Conference

The approach to quantum theory known as QBism notoriously asserts that the quantum state is not even a partial representation of reality, but instead quantifies an agent's subjective degrees of belief about future experiences. Despite its counter-intuitive premise, QBists argue that this interpretation has the potential to illuminate and demystify certain aspects of quantum theory. In this talk I will discuss how `causality' might be interpreted by a QBist, and whether doing so might help us understand the bizarre hypothetical phenomenon of `indefinite causality'.

The possibility of indefinite causal order has garnered considerable interest in recent years, both for its promise as a resource, e.g. for communication, and for its role in exploring the fundamental physical constraints on causal structure. In order to gain a better understanding of the phenomenon, one approach is to design experiments that implement – or at least simulate – scenarios with indefinite causal order. While post-selection is one way to simulate exotic causal structures, this approach may not provide the desired insights. Instead, I will discuss how one might go about implementing indefinite causal order without post-selection.

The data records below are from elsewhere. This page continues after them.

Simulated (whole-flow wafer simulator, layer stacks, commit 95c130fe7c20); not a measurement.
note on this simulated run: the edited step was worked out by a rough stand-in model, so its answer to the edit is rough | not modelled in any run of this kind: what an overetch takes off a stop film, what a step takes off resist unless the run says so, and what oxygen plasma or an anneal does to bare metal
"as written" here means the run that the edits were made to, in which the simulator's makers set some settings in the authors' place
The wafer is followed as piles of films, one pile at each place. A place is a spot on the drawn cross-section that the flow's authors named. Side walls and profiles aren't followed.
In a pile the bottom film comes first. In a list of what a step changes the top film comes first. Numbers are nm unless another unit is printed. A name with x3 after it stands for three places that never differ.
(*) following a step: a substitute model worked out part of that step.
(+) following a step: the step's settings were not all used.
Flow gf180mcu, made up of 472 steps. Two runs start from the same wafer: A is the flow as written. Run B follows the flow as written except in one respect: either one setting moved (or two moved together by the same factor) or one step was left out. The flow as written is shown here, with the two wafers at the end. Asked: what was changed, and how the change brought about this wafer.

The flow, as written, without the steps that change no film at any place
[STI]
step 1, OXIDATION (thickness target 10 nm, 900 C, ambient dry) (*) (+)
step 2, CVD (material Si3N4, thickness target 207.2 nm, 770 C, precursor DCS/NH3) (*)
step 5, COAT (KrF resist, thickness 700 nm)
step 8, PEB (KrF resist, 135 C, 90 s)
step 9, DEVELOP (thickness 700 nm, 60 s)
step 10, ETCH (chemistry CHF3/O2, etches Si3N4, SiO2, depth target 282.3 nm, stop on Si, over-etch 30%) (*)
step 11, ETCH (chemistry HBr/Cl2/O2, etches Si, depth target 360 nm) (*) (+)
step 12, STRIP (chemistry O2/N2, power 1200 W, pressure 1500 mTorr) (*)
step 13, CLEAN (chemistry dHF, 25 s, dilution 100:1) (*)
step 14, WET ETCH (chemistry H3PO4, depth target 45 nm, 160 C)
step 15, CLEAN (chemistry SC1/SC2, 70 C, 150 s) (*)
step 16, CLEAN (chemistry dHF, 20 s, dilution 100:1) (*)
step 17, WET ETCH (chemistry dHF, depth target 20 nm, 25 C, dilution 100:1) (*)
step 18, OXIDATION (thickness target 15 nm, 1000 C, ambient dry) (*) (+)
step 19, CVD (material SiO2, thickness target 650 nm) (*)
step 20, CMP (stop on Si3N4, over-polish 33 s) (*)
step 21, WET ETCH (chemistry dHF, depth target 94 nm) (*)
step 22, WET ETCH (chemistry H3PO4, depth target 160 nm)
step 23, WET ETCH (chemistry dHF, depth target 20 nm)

The standard formulation of quantum theory relies on a fixed space-time metric determining the localisation and causal order of events. In general relativity, the metric is influenced by matter, and it is expected to become indefinite when matter behaves quantum mechanically. Here we explore the problem of operationally defining events and their localisation in the presence of gravitating quantum systems. We develop a framework for "time reference frames," in which events are defined in terms of quantum operations with respect to a quantum clock. We find that, when clocks and quantum systems interact gravitationally, the temporal localisability of events becomes relative, depending on the time reference frame. We argue that the impossibility to find a reference frame in which all events are localised is a signature of an indefinite metric, which might yield an indefinite causal order of events. Even if the metric is indefinite, for any event we can find a time reference frame with respect to which the event is localised in time, while other events may remain delocalised. In this frame, time evolution takes its standard (Schrödinger) form, including the unitary dilation of the quantum operation defining the event. In addition, this form is preserved when moving from the frame localising one event to the frame localising another one, thereby implementing a form of covariance with respect to quantum reference frame transformations.